As used in this article, the term:
(.1) "Consumer data" means "nonpublic personal information" as such term is defined in 15 U.S.C. Section 6809(4) as it existed on January 1, 2019, that is:
Collected by a dealer; and
Provided by the dealer directly to a manufacturer or third party acting on behalf of a manufacturer. Such term shall not include the same or similar data obtained by a manufacturer from any source other than the dealer or dealer's data management system.
(.2) "Data management system" means a computer hardware or software system that:
Is owned, leased, or licensed by a dealer, including a system of web based applications, computer software, or computer hardware;
Is located at the dealership or hosted remotely; and
Stores and provides access to consumer data collected or stored by a dealer.
Such term shall include, but shall not be limited to, dealership management systems and customer relations management systems.
(8.1) "Line-make" is a collection of models, series, or groups of motor vehicles manufactured by or for a particular manufacturer, distributor, or importer that are offered for sale, lease, or distribution pursuant to a common brand name or mark; provided, however:
(13.1) "Relevant market area" means the area located within an eight-mile radius of an existing dealership.
(Code 1981, §10-1-622, enacted by Ga. L. 1993, p. 1585, § 2; Ga. L. 1999, p. 1194, § 1; Ga. L. 2005, p. 1233, § 1/SB 155; Ga. L. 2010, p. 988, § 2/HB 1072; Ga. L. 2015, p. 951, § 1/HB 393; Ga. L. 2015, p. 996, § 3C-3/SB 65; Ga. L. 2017, p. 774, § 10/HB 323; Ga. L. 2019, p. 517, § 1/SB 122; Ga. L. 2020, p. 493, § 10/SB 429.)
The 2015 amendments. The first 2015 amendment, effective July 1, 2015, deleted "which has been sold to a dealer and" following "a motor vehicle" in paragraph (11). The second 2015 amendment, effective January 1, 2016, substituted "as defined in Code Section 11-1-201" for "as defined and interpreted in Code Section 11-1-203" at the end of paragraph (8).
The 2017 amendment, effective May 9, 2017, part of an Act to revise, modernize, and correct the Code, revised language in paragraph (8.1).
The 2019 amendment, effective July 1, 2019, added paragraphs (.1) and (.2).

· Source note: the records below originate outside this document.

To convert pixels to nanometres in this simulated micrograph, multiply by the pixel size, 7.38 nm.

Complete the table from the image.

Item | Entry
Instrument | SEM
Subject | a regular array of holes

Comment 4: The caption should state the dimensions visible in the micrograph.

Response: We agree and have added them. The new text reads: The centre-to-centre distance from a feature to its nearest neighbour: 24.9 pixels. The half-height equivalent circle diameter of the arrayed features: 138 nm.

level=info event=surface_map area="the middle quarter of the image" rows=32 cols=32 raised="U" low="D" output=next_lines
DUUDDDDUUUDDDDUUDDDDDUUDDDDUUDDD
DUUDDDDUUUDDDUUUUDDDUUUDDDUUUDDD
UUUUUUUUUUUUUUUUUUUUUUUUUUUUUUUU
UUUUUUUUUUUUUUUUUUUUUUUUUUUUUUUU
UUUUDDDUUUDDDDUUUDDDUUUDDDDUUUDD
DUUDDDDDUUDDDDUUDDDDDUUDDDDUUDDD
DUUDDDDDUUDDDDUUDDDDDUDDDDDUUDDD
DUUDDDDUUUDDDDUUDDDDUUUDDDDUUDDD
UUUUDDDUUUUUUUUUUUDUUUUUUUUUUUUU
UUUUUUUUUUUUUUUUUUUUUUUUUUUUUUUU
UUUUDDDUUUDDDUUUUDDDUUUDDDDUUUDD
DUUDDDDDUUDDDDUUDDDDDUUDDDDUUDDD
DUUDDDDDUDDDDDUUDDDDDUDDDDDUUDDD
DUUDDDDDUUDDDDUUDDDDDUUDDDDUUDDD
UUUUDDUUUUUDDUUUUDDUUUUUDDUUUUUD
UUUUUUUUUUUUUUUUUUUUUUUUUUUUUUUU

The 2020 amendment, effective July 29, 2020, part of an Act to revise, modernize, and correct the Code, substituted "15 U.S.C. Section 6809(4)" for "15 U.S.C. s. 6809(4)" in paragraph (.1).
Code Commission notes.- Pursuant to Code Section 28-9-5, in 1999, capitalization was revised in paragraph (6).
Editor's notes.- Ga. L. 2010, p. 988, § 1, not codified by the General Assembly, provides: "WHEREAS, the General Assembly desires to reaffirm the legislative findings and declarations set forth in Code Section 10-1-621 and to make changes to the Georgia Motor Vehicle Franchise Practices Act in an effort to promote the stability of franchised motor vehicle dealerships in this state, thereby maintaining necessary reliable services to the consuming public, maintaining full and fair competition among dealers in the public interest, and providing continued employment to the citizens of this state."
Ga. L. 2015, p. 996, § 1-1/SB 65, not codified by the General Assembly, provides that: "(a) This Act shall be known and may be cited as the 'Debtor-Creditor Uniform Law Modernization Act of 2015.'
"(b) To promote consistency among the states, it is the intent of the General Assembly to modernize certain existing uniform laws promulgated by the Uniform Law Commission affecting debtor and creditor rights, responsibilities, and relationships and other federally recognized laws affecting such rights, responsibilities, and relationships."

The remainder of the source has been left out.